Christians arrested as crackdown continues

18 May 2017

A number of Christians have been arrested in Eritrea in round-ups of members of unregistered denominations that occurred during the week of 8 May.

In one incident, six men and four women were detained following a raid on a prayer meeting in the north eastern town of Ghinda. They are being held at the local police station, where they reportedly lack food.

During the same period, an unspecified number of Christians were picked up from their homes in Adi Quala in the southern part of the country in raids that are reportedly still ongoing.

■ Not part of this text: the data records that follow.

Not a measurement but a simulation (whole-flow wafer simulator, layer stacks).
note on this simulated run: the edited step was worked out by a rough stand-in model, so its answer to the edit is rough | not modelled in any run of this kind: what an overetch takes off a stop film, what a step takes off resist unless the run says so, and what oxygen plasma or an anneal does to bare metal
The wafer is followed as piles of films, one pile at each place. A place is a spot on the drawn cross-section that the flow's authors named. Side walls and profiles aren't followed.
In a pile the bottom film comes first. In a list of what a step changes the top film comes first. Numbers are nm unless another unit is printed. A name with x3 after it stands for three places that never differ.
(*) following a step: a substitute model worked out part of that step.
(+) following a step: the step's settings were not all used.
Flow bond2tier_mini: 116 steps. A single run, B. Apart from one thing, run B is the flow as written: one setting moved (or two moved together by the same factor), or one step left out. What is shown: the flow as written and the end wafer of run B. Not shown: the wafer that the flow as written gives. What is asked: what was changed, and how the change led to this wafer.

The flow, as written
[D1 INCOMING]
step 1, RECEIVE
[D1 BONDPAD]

The Eritrean government is one of the most repressive in the world. Thousands of prisoners of conscience of all faiths and none are detained arbitrarily and indefinitely in an extensive network of detention facilities where conditions can be life threatening and torture is a regular occurrence. 

Those incarcerated include hundreds of Christians detained in a crackdown that has been ongoing since May 2002, when the government effectively outlawed all religious practices not affiliated with the Catholic, Evangelical Lutheran or Orthodox Christian denominations and Sunni Islam.

However, members of the authorised religious groups also face repression. In a series of machinations that began in 2006, the legitimate patriarch of the Eritrean Orthodox Church, Abune Antonios, was removed from office and replaced in violation of cannon law.  He remains incommunicado under house arrest despite reports emanating from Eritrea during August 2016 that indicated his release was imminent.  The government is in effective control of the church’s resources, and clergy and laypersons deemed loyal to the legitimate patriarch experience harassment, mistreatment and indefinite detention.

Christian Solidarity Worldwide (CSW) has also been informed that as part of the ongoing crackdown on unsanctioned faith groups, a committee consisting of members of the local administration, the security services and the Orthodox Church in the capital Asmara is allegedly going from house to house asking occupants about their faith. 

While the campaign of arrests is unremitting, pervasive government control means detailed information often emerges slowly. 

Reports are only just emerging of the arrests in October 2016 of six men and women in Adi Segdo on the outskirts of Asmara, who were detained as they visited a sick man in his home. The detainees included members of the man’s family, and were held for two months. 

Another report details the arrests of eight Christians, including a mother and her three year-old child, after they gathered in a rural area around 4 km north of Asmara in August 2016.  Yet another highlights the arrests of 79 men, women and children, including a mother and baby, who were rounded up during a wedding party in May 2016.  They were initially incarcerated in Barentu and Agordat; however, over thirty are currently reported to be held in Mai Sirwa detention camp. 

In its June 2016 report, the United Nations Commission of Inquiry on human rights in Eritrea (COIE) found “reasonable grounds to believe” that crimes against humanity have been committed by state officials in a “widespread and systematic manner” since 1991, including the crime of persecution.

On 18 May CSW will join the British Orthodox Church, Church in Chains (Ireland), Human Rights Concern Eritrea, Release Eritrea, and the Medhanie Alem Eritrean Orthodox Church at a Protest Vigil outside the Eritrean Embassy in London in commemoration of the church closures and to call for the release of all of the country’s prisoners of conscience.

CSW’s Chief Executive Mervyn Thomas said: “It is sobering to reflect that these arrests form part of an unrelenting campaign of harassment and persecution that has been ongoing since 2002, and which also targets authorised faith groups. As we mark the 15th anniversary of the beginning of this crackdown, the arrests underscore the fact that the situation for freedom of religion or belief in Eritrea has in no way improved. We urge the international community to hold the Eritrean government to account for the crimes it continues to commit against its citizen, and to maintain pressure on the regime until every prisoner of conscience is freed without precondition.”